Friday, May 28, 2004

Pro Noggins Prognosticate

Reader "Bret" provides an extended and insightful reply to my post immediately below (which was in turn a reply to him). Since he's threatening to start his own blog, I'll make this my last direct front-page response. But his points are so well-stated and the comments threads are so obscure, that I think it merits a direct response.

First, he notes that a "bellwether" needs to be predictive, not reactive, and thus finds fault with my definition of Tradesports as a "bellwether." It is important to bear in mind when considering polls or bets or what-have-you, that such indicators represent the state of things at present, and are not explicit predictions of the future. As someone trying to make a forecast, polls or futures prices are useful as a basis of present information upon which to build a prediction.

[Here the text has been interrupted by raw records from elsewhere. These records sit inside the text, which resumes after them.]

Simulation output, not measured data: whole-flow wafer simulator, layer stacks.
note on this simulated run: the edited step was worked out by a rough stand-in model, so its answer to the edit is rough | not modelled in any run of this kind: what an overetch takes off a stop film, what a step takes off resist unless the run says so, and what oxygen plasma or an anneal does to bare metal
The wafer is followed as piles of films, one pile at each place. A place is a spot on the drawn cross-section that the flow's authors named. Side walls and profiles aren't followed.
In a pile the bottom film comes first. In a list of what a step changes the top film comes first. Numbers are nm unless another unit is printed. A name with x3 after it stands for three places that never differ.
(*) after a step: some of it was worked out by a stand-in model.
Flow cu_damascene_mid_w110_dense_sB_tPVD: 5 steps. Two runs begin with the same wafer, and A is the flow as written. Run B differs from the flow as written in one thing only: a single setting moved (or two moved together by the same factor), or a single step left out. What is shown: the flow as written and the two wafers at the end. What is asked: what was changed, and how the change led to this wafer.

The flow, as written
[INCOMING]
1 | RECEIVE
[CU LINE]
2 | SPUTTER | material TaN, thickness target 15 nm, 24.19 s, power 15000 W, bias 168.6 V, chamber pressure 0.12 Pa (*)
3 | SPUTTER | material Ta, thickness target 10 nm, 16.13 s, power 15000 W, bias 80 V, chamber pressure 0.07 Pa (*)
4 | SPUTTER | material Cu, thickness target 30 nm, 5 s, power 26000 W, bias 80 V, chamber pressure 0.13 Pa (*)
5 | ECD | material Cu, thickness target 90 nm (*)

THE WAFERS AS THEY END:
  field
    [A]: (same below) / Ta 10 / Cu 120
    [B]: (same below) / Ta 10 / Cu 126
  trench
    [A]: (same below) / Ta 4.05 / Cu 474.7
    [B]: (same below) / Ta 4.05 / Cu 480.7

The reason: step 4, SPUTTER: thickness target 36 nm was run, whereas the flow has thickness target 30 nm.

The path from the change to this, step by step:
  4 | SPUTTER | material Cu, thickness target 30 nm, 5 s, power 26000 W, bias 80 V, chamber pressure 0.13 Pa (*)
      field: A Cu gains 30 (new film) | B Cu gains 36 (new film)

I don't mean to impute this view to "Bret", but I have often heard the complaint that "such-and-such a poll indicated that Candidate X would win, but instead he lost." This can certainly be frustrating, but it need never be attributable to a flaw in the poll. The poll allegedly represents the outcome of an hypothetical election held at the time of the poll - NOT an election held at any specified future date. The measure of a poll's worth is not whether it accurately captures the final result of an election, but whether it accurately describes the present intentions of the electorate. It's always possible for 30% of persons to change their mind overnight. Should such a thing happen, you would expect a poll, even one conducted a day before the election to be wildly off-the-mark. If, on Nov. 4th, 30% of the electorate was leaning towards Bush, then on Nov. 5th, that 30% changed their minds and voted Kerry, a poll which anticipated the swing would misrepresent the nation polled before the election.

So, it would be unwise to take any given poll as an prediction that a candidate will win. It can only indicate that one candidate is leading, and the other trailing. "Bret" points out that Tradesports, after Iowa, saw a crash in Dean's "share-price." Since this plunge was a reaction to Dean's defeat in Iowa, rather than an anticipation of it, he finds "As a bellwether, it seems pretty ineffective." But bear in mind, there is not yet a nominee for the Democratic Presidential candidate! We're still months away from the actual nomination, but the odds on Kerry are effectively 100, and the odds on Dean effectively 0. So, as an indicator, it's actually doing well! Of course, an idiot could do so well. My point is NOT that the market is any more prescient than any given individual. My point is that the market cautiously but rapidly prices in ALL relevant criteria and thus anticipates the consensus prediction NOT the final outcome.

By contrast, any given poll only constitutes ONE criterion. If a series of polls alternate between a Bush lead and a Kerry lead, then a cautious trader would hold onto the Bush stock because the advantage of incumbency would give Bush a slight edge (hence, most of the swing states trading just above 50). If a drop appears to be temporary, then there's a speculative incentive to buy up the plummeting shares on the anticipation that they can be sold on their way back up. Thus, a stock price won't crater unless the complete odds are starting to move decisively.

"Bret" then writes:

What I am curious about is whether this market of limited (and I was speculating, non-uniform "gamblers") might be favoring Bush in an inefficient way that we could take advantage of, i.e. the market doesn't trust Zogby, because he's considered too liberal, but actually he's a leading indicator, and other polls will catch up to him and then tradesports will be incorporate this knowledge later.

Now, this is certainly possible. Zogby is considered liberal, and his polls tend to skew ludicrously leftwards (Bush down by five IN NEVADA?!?!?!) And of course it's possible that Zogby will be right. But Zogby is a pollster, and if you've read his forecast you find that he limits the universe of data he draws upon to his own poll results. What's more, he makes the prediction on May 10, MONTHS before the election. Presumably, the "bungee jump" isn't much of a dare if he can change his forecast in September. So, Zogby has arbitrarily limited the input of his forecast. By way of contrast, Tradesports remains free to incorporate Zogby's prediction, Zogby's polls, and the far more ambivalent polls of groups like the ARG, SurveyUSA, and Rasmussen, and to factor in a conservative "incumbency bias." This means that Tradesports is an "indicator" because it is reflective, not because it is predictive.

So, as a prognosticator myself, Tradesports makes a nice fact-checker. If a state drops below 50% on the market, that indicates a high likelihood that the state is presently strongly pro-Kerry. A present state of strong pro-Kerry-hood is the best indicator available of the future electoral outcome.

It pays to watch the Tradesports prices not because they anticipate the election to come, but because they reflect most conservatively the current state of affairs. Since the current state of affairs is the best indicator of the final outcome, Tradesports is indeed (possibly) the best indicator available.